Historical fiction brings history to life. The technique is simple. Imagine the day-to-day events, motivations, reflections, relationships (basically being a human being) that are behind the historical facts one can read on a Wikipedia page or history textbook. I never thought I would be interested in reading about the life of the Austrian film director G.W. Pabst, who died four days after I was born in 1967. That is the magic of historical fiction, telling the human stories behind history.
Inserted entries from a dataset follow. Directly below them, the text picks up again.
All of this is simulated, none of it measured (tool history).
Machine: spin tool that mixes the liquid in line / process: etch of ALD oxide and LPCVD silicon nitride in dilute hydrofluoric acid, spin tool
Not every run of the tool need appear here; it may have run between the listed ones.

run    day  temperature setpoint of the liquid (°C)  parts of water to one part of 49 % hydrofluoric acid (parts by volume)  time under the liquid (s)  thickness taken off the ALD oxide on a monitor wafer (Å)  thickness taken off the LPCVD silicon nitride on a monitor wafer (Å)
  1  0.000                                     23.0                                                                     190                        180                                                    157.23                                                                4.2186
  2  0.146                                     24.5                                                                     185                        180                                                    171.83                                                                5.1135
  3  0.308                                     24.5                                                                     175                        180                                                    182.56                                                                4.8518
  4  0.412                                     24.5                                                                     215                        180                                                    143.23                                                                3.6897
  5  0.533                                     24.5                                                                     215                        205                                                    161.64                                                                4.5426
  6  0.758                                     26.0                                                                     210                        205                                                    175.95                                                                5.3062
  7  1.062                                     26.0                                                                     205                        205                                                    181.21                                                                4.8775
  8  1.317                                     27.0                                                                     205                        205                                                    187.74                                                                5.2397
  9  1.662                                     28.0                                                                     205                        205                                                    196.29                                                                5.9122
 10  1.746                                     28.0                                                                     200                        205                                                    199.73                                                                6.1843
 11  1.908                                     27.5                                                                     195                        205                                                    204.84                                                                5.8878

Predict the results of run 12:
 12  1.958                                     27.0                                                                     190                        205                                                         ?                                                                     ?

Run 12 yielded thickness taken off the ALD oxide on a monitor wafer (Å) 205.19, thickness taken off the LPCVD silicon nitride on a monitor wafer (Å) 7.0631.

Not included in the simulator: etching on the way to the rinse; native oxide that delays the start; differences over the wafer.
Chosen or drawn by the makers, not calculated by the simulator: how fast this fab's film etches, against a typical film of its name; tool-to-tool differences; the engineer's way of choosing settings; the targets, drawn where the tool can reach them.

Daniel Kehlmann’s book is an easy read because the German-language author’s writing is elegant and engaging. G.W. Pabst’s life is interesting in several ways. His film career coincides with film moving from silent movies to sound. Early in his career, he was ahead of his time and was one of the first directors to use the idea of “continuity” in movies. Examples of this include showing an actor looking off to her left, and then showing what she is looking at in the next film shot (eyeline match in film jargon). Another is showing an actor reaching to open the door and in the next shot, move the shot close in to show his hand twisting the doorknob (cutting the action). Today we take this for granted, but in the early days of film, directors used to let the scene end with a single shot and then clumsily change to the start of the next scene. It fascinates me how people use new technology to advance their craft. AI is the latest advancement we are dealing with now.
Pabst’s life is also fascinating because he was visiting his sick mother in France at the outbreak of World War II. French authorities forced him and his family to go to Nazi Germany. Pabst made films in France and America prior to being forced back to his home in Austria and was not sympathetic to the National Socialist cause. Kehlmann captures the spirit of an artist trying to be creative and free under Goebel’s propaganda regime. I kept thinking of the Trump Presidency and his focus on culture in the USA. Nazi Germany is an extreme version of this. The book explores how people subdue their true beliefs and feelings in an authoritarian government. For many, it was comply and not offend, otherwise you would be sent to a work camp or worse.
The book also made me think about the fleeting nature of fame and pop culture. I have not seen or heard of any of the movies, actors, or directors featured in the book, except for the actress, Greta Garbo. I don’t watch movies from the silent era (1895-1929), and not many are popular almost a century after the era ended. I guess Charlie Chaplin and Buster Keaton are the two actors that most people know who they are. I also don’t watch films from the Golden Age of Hollywood (1930-1960), and those classic black-and-white films will eventually fade from popular culture like the silent films of the previous era. Even movies from my childhood (original Planet of the Apes for example) will face a similar fate. I will try to watch Pabst’s most famous movie, Pandora’s Box (1929), starring Louise Brooks (below)
Kehlmann describes a large cast of characters on how they got by in Nazi Germany. From the people that were elevated (the lowly Pabst estate caretaker) to an English BBC journalist who made broadcasts aimed at England for the Nazis. One vignette that stood out was the use of concentration camp prisoners that served as extras in the two Pabst films he made during the war. I am interested in reading his other book about Alexander von Humboldt, the German geographer who mapped much of the interior of South America.